Andrea M. Staargaard
Andrea M. Staargaard is a freshman in the division of undergraduate studies. She is a Collegian columnist. Her e-mail address is ams573@psu.edu.
  The Digital Collegian - Published independently by students at Penn State
OPINIONS
[ Friday, July 12, 2002 ]

My Opinion
Stay-at-home mom's life same as CEO's

Back in high school, one of the most common busy-work assignments in English class was the "What I Want To Be When I Grow Up" assignment.

Fifty years ago, almost all the girls would've written about getting married and starting a family.

But today, we have young women aspiring to careers in every conceivable field.

The advancement of women's interests has resulted in doors swinging open in every direction.

But as this world of opportunity presents itself, what has happened to the home and family life so many women once considered their futures?

While many of today's women do plan on having a family at some point, having a career seems much more solid in their futures.

When flatly asked, most girls on campus seem to reply that being happy and having a successful career are their goals in life.

Rarely is family specifically mentioned without prompting.

Because men have not yet shed their traditional role as breadwinners while so many women have gladly shed that of 'homemakers,' I worry for the future of the American family.

Why is it that in today's world the role of housewife is reserved for those who simply have no other amibitions? Why is it that women who chose to be homemakers are considered to have 'failed' somehow?

Raising a family is no longer considered a respectable way for a woman to spend her life.

While I know that the advancement of women is an important cause, why must it be at the cost of the future families of America?

Cannot a strong, independent woman become a caring mother and wife instead of a corporate C.E.O.?

When our empowered female generation is out conquering the world, who will be raising the children who will someday take our place?

It is very important for women to have an equal place in society with men.

But does an 'equal place' necessarily have to mean the exact same jobs, and the exact same lifestyle?

Why is there no power in the office of wife, of mother?

Isn't it just as respectable to say, "I successfully raised a child" instead of "I got the big promotion I was aiming for"?

So what if your version of growth charts is buying bigger shoes every couple months?

Does "power" have to mean dominance in a work setting?

How about the ability to make lunch for your child, the ability to help them with their homework, to keep a happy home for a family?

Why is "I love you, Mommy!" no longer as rewarding as "Good job, the company is happy to have you aboard."

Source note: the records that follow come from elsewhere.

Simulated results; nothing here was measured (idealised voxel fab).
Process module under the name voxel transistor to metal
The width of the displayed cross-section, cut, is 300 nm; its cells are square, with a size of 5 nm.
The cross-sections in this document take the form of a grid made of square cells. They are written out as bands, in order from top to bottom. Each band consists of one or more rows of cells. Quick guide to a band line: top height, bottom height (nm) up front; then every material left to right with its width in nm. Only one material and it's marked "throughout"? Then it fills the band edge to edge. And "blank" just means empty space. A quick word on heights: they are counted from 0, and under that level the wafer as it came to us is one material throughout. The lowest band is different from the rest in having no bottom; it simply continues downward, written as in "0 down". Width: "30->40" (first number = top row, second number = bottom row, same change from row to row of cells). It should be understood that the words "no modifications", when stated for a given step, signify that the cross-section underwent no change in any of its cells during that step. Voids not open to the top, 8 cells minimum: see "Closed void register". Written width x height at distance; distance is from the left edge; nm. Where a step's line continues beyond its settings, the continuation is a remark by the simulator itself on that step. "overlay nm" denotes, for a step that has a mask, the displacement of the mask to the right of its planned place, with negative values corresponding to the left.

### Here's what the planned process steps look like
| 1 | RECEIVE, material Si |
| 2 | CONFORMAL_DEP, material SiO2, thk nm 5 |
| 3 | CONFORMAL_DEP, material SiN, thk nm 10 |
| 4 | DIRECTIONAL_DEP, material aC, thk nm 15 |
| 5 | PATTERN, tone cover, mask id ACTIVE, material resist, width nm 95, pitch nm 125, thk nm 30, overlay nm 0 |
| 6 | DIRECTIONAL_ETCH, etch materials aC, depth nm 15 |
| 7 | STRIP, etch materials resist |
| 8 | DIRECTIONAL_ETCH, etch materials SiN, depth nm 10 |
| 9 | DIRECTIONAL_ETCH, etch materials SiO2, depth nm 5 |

Being a homemaker actually requires a lifetime of hard, diligent work.

First, a woman must prepare herself through education and skills development so that she can help support her family if the need arises.

She must first learn to respect herself and be an autonomous, strong-willed person who can offer support to her family.

This is no easy chore, and it is something to be greatly respected by all around her.

When a girl says, "I want to be a homemaker", she shouldn't be discouraged!

She shouldn't be told that she can do "more" with her life, that there are "better" things out there than just settling down and starting a family.

Isn't it the most noble of acts to completely give yourself to the care of others, of your family and put them first in every way?

Why is being a mother "just" being a mother?

Should we be ashamed of the heritage that nature has so graciously bestowed on us?

Worst of all is the scorn many homemakers get from their peers.

It is implied that women who chose to not work are somehow deficient, lazy or (worst of all) have a poor image of themselves.

Because I chose the route of soccer mom I obviously don't have as much self-respect as a woman in the work force.

In reality, it takes just as much (if not more) personal power to raise a family as forging a successful career. And in the end, who has left the better legacy behind?

A powerful executive may have their name carved on the Board of Directors list, but what about the housewife?

What about the one who had no ambition, no goals, and no self-respect?

She leaves behind living, breathing testaments to her success, her personal respect, and her power.

She leaves children, grand-children, great-grandchildren, a new generation of walking, talking monuments to who she was.

In the end, who do you think chose the better life?